While many middle school students may be primarily concerned about canceled classes on Martin Luther King Jr. Day, administrators and teachers at the State College Friends School want students to recognize the importance of King's contributions to history and civil rights.
Thirty-three students from the school will perform King in Montgomery: Ten Years in the Non-violent Civil Rights Movement at 1 p.m. and 7 p.m. Monday at the State Theatre, 130 W. College Ave.
Margy Frysinger, the school's director of development, said taking the day off didn't seem appropriate to celebrate the holiday. The students will attend school until the first performance in the afternoon.
"We decided it was better to take the day 'on,' so the kids could learn more about Martin Luther King and what he did," she said.

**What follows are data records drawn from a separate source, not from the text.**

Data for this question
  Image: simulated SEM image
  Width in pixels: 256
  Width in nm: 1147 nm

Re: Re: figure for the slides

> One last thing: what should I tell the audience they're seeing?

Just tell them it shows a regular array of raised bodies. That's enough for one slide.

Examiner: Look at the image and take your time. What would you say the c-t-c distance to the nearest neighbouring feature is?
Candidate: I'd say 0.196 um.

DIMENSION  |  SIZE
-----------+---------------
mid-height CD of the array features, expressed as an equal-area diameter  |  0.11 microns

The State College Friends School, 1900 University Drive, is an independent Quaker school with a total enrollment of 122 students from kindergarten through eighth grade.
The play, written by former Head of School Larry Boggess, will feature traditional spirituals performed by a student choir and an adult choir, along with depictions of important events King was involved in between the years 1955 and 1965.
This is the sixth year the play will be performed and the second year the State Theatre will host the event. Frysinger said part of the ticket proceeds will go to the King Center, a memorial and museum in Atlanta, Ga.
The Friends School is based on the ideals of equality, community, simplicity and harmony, Frysinger said.
"There were a lot of Quakers involved in the Civil Rights Movement and a lot of Quakers early on were abolitionists," she said.
Boggess said he wrote the play to educate students about the importance of King's legacy.
"I felt like the school should be doing something more to celebrate Martin Luther King and the Civil Rights Movement," he said.
Frysinger said in addition to participating in the play, middle school students from the State College Friends School will also study the Civil Rights Movement during class.
The two choirs will sing 10 songs featuring some familiar spirituals as well as songs Boggess adapted from original field recordings taken during the time of the Civil Rights Movement.
"A lot of people in the audience sing along with the songs because they know them," Frysinger said. "It can be a really emotional experience for some people singing along. It's pretty powerful."
The choir will also recite some of King's lesser-known speeches while depicting events such as the Montgomery bus boycott, Boggess said.
"I wanted kids to hear other speeches from King that may have been equally as powerful, but they may not be as familiar with," he said.
The performance will be recorded and broadcast later in the week on C-NET, Centre County's government and education access channel.
Boggess said he hopes to continue the performance many years into the future.
"The messages of the show don't change regardless of what's going on in the world," he said. "[It provides] the message of equality, peaceful conflict resolution, individual courage and social justice."